Dina Rudick/Globe Staff
Spring seems like precisely the wrong time to start in on a brand new Marissa Nadler record. There just don’t seem to be enough dead leaves blowing across the streets or chilling drafts sweeping through the house. Things just seem a bit too full of hope. Nadler, who’s from Needham and now lives in Newton, has so far made her name with grand romances and mythic tragedies, constructing collages of American Gothic and ethereal pop with effortless, if fragile, craft. Listeners drift down rabbit holes of ghostly echoes and haunting melodies born of heartbreak and disappointment.
Recent years have brought a number of significant changes, though, not the least of which includes Nadler starting her own label last year after being cut loose from the one that got her this far.
“I’ve built this aesthetic where it’s so introspective and heavy,” she says on one fittingly breezy spring day. “Is there a possibility to lighten it up? I think it’ll just get figured out.”

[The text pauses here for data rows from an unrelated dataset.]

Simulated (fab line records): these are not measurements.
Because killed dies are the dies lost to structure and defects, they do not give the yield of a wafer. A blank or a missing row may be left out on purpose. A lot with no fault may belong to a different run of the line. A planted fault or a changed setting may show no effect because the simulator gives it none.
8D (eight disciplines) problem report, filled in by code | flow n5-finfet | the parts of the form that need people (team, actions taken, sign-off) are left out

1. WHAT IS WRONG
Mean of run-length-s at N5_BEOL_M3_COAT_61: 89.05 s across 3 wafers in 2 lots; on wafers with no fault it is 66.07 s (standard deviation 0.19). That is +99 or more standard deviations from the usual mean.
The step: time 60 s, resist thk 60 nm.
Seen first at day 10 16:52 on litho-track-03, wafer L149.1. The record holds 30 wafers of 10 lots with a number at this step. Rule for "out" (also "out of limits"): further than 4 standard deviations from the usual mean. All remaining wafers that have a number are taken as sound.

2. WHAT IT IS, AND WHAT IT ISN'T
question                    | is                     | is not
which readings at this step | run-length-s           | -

Nadler celebrates the release of her new album, “The Sister,” at Great Scott on June 21. Once an artist who stocked albums with a personalized mythology and sweeping gloom and doom, embarked on globe-trotting tours, shot videos in Spain, and buddied up on the road with sludge drone bands like Earth, Nadler has made some adjustments. When Kemado Records dropped her in 2010, she decided to set up shop herself. She launched Box of Cedar Records with a solo record funded by Kickstarter. She kicked out 2011’s “Marissa Nadler” to a triumphant critical reception and began to escape from a cycle of letdowns.
MARISSA NADLER
Nadler says the critical success of the last album seemed to validate her tumultuous business situation and her shifting artistic direction. “You need people championing the underground arts,” she says. “There are luckily a lot of writers and websites who don’t really care if you have a big label behind you or if you’re doing it alone.” She’d gone from getting creative quotas from the label — Nadler says she was asked for three songs with drums minimum, for instance — to having no rules whatsoever. “It was great to feel the approval of some of the upper echelon review publications, especially after having my confidence knocked down having to leave the label.”
The new record takes things a step further, presenting eight starkly arranged songs whose narratives achieved some emotional distance.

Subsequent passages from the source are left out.